Roast beef at Arby’s
The little voices squealing in the yard across the street from my home belong to the children of my neighbors; both parents are Flyer alumni.
Down the street and around the bend, a longtime professor with whom I studied at UD has a home along a streambank.
There are many Flyers — staff, faculty, alumni — in my corner of the world. But I expect that. After all, I live a 20-minute drive from campus, and 26,674 of the University’s 124,234 living alumni are in the Dayton area. If I started singing “Go, Dayton Flyers” in the grocery store, a crowd would surely join in and help keep me on key.
Had I moved after graduation to, say, Pittsburgh, I would not have had similar expectations. Greg Pasternak, who graduated in 1971, did not. But his experience in the South Hills area of Pittsburgh is full of Flyers.
His next-door neighbor graduated from the University of Dayton in 1986.
A new grad — Class of 2022 — belongs to his church. (“I recruited him,” Greg said.)
Up the street lives a retired lieutenant colonel, UD Class of 1983; and across from him is a 1971 grad who lived in Marycrest with Greg’s wife-to-be.
“We truly have had a Flyer family — and neighborhood,” said Greg, whose brother, Gary, and sister-in-law, Beth, graduated from UD in 1976.
Greg returned to campus in June to be inducted with the Class of 1971 as a Golden Flyer. During a ceremony in the Chapel of the Immaculate Conception, he wore two nametags, the second reading “Linda Ann Atkinson Pasternak.”
Linda and Greg met the third week of their freshman year, September 1967, at a Sunday afternoon open house in Marycrest. While his friend chatted up one of the residents, Greg went exploring.

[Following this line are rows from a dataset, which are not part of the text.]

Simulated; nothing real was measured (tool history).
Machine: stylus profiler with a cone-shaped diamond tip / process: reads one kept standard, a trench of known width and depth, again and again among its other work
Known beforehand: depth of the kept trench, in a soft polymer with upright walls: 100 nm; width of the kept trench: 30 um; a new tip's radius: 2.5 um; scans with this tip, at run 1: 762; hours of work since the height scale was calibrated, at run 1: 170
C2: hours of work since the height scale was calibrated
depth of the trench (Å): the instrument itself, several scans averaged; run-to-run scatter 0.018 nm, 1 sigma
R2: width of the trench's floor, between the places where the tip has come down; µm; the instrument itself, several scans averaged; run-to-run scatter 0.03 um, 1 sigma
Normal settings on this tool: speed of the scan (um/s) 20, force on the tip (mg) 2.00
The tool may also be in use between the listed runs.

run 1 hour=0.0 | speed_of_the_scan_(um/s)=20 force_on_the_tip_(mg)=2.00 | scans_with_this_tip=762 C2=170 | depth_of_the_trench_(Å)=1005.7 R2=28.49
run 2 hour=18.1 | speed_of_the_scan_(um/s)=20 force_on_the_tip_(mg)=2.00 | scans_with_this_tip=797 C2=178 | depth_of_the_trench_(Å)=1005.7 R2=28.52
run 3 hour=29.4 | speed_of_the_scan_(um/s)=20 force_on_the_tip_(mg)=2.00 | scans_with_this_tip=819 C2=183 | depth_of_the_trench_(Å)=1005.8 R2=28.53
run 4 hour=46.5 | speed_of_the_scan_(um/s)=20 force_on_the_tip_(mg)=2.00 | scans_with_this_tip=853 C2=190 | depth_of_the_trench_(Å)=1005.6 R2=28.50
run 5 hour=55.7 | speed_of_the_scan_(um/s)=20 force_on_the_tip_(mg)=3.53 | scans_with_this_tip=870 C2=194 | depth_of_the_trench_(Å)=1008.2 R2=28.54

He walked down the hallway of One South and saw a woman approaching in a white long-sleeved blouse, red sweater, blue shorts, knee-high socks and penny loafers — with pennies in them. “She had to tell me what the pennies meant,” he said — that she was single.
They went outside and talked, and as evening approached, they walked to Brown Street and shared stories over Arby’s roast beef sandwiches. A few weeks later, they began to date. In 1973, they married.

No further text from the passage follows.